Tattoo rules in Army affecting soldiers' careers
POSTED: Wednesday, March 26, 2014 - 8:53pm
UPDATED: Monday, June 23, 2014 - 8:17am
El Paso, Texas (KTSM) — From fingernail polish to sideburn length, soldiers will have to get a makeover of sorts to stay employed as the U.S. army updates its uniform policy.
There's one rule about to be inked that is affecting some soldiers' careers.
For Robert Wertz, it was one factor in his decision to leave the army.
"I did 7 years and I was a staff sergeant when I got out," he said.
Wertz was an E-6, and says he moved up the ranks fairly quickly. Yet his love for tattoos, and new rules set to take effect in the Army, were at odds.
Of the new rules, soldiers can now have no more than four total tattoos, the size of their hand, below their elbows or knees.
If soldiers already had more, they could stay enlisted, but now cannot apply for a promotion to be a commanding officer.
For Wertz, the rule meant his career in the military was no longer looking bright.
"I don't think it's okay for anyone to be judged by their tattoos," he said. "(The U.S. Army is) going to miss out on a lot of people just because they have some ink on their skin."
That may be part of the Army's goal, as it draws down its forces from the surge in 2006.
"We had to grow our army and we had to increase it by anywhere from 60,000 to 80,000 personnel, so in order to do that we had to relax some of the standards we had back then," said Fort Bliss spokesman Lt. Col. Lee Peters.
They are standards that are now being raised again.
"One of our basic fundamentals is good order and discipline and maintaining that professional appearance," said Peters.
Wertz is calling it discrimination. Maybe not of the color of his skin, but the color of the ink on his skin.

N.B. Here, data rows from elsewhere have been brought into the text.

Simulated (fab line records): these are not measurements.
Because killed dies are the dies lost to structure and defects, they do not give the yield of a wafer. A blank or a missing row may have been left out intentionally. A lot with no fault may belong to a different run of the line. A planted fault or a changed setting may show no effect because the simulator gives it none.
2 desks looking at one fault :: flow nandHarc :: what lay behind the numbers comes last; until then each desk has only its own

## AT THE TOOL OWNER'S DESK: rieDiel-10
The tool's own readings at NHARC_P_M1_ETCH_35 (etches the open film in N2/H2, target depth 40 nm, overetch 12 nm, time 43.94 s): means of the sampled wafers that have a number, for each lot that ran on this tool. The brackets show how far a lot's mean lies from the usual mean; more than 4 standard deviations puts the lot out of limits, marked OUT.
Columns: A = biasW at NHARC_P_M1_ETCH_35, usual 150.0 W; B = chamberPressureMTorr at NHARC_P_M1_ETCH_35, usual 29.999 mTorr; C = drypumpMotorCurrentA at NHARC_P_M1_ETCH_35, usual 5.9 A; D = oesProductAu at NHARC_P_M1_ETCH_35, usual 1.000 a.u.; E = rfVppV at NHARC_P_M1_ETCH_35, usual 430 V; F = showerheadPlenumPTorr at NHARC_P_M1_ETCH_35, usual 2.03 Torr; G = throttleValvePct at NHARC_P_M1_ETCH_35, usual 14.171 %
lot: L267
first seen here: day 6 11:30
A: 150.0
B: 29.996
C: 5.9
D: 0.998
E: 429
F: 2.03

"I can go out and hold a sign that says anything I want on it because of the freedom of speech, so why not get something written on my body? Freedom of speech."
The Army will enforce the rule by photographing soldiers' tattoos. The photo will be put in their personnel file.
Then, each year, their company commander will have to perform a physical check to make sure soldiers are in compliance.